Usage¶
The key-value store API gives a common API that can be used with a variety of different backends to provide a consistent interface for storage. If used correctly you can swap out the backend used with little or no modification of the user code.
Creating and Connecting¶
Before you use a store, you need to create an instance of the appropriate type, and then connect to it, possibly authenticating if that is required. For example, the following connects to a read-only remote store via HTTP, using HTTP Authentication:
from encore.events.api import EventManager
from encore.storage.static_url_store import StaticURLStore
event_manager = EventManager()
store = StaticURLStore(event_manager, 'http://localhost:8080/', 'data', 'index.json')
store.connect(credentials={'username': 'alibaba', password: 'Open Sesame'})
At this point the store is ready to use. You can check to see whether the store
has connected using the is_connected()
method. When you are finished
with a store, you should call its disconnect()
method to allow it to
cleanly release any resources it may be using, such as database connections.
Reading¶
To read from a store, you use one of the get()
methods:
value = store.get('my_document')
datastream = value.data
metadata = value.metadata
In this case datastream is a file-like object that streams bytes:
data = datastream.read()
print(data)
More likely you will have used some sort of serialization format like XML, JSON or YAML to store your data in the document, so instead you can do:
import json
data = json.load(datastream)
If the data is raw bytes to store into a numpy array, you can do something like this:
import numpy
data = datastream.read()
dtype = numpy.int32
size = len(data)/dtype().nbytes
arr = numpy.empty(shape=size, dtype=dtype)
arr.data[:] = data
The read()
method supports buffered reads if your data is
larger than would comfortably fit into memory.
If you need to support random-access streaming, the value API also supports
a range(start, end)()
method that return the requested
bytes as a readable stream.
The metadata stores auxilliary information about the data that is stored in the key. It is a dictionary of reasonably serializable values (frequently it will serialize to JSON or similar format):
print('Document title:', metadata['title'])
print('Document author:', metadata['author'])
print('Document encoding:', metadata['encoding'])
# checksum
import hashlib
assert hashlib.sha1(document.read()).digest() == metadata['sha1']
What metadata is stored is completely dependent on the use-case for the key-value store: the key-value store makes no assumptions.
If you try to read a key which doe not exist, then the store will raise a KeyError.

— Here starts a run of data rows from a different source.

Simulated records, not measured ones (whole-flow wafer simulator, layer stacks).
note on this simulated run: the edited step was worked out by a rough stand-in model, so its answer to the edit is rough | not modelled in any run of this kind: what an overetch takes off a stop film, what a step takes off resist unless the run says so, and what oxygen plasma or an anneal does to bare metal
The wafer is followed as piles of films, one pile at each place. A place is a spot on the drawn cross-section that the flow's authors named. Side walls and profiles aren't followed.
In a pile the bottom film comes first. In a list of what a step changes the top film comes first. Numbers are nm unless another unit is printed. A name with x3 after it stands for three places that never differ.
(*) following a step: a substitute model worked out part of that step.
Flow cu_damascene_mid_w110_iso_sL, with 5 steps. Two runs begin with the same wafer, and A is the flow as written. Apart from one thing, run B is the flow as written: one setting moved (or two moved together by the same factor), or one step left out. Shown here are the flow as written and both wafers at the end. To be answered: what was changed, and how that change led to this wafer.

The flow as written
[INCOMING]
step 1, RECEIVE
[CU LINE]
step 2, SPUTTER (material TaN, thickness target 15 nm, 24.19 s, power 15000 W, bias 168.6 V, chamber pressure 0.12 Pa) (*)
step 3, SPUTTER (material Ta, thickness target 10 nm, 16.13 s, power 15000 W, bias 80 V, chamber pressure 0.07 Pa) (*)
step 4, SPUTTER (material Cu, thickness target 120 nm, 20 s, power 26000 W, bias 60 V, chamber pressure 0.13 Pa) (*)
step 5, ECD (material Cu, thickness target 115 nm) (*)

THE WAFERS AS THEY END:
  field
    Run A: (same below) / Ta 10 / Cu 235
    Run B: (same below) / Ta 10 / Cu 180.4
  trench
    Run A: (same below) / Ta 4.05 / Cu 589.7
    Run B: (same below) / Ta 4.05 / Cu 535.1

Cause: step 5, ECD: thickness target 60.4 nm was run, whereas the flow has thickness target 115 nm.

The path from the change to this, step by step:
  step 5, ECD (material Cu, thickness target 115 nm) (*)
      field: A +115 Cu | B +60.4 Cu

If you want to see whether or not a particular key is populated, you can use the
exists()
method.
Frequently you will only be interested in the data or the metadata, not both.
For these cases there are methods get_data()
and get_metadata()
which return the appropriate entities. For metadata, if you are only interested
in the values of some of the dictionary keys, you can supply an additional argument
select
which will restrict the returned keys to this subset of all the keys:
author_info = store.get_metadata(‘document’, select=[‘author’, ‘organization’])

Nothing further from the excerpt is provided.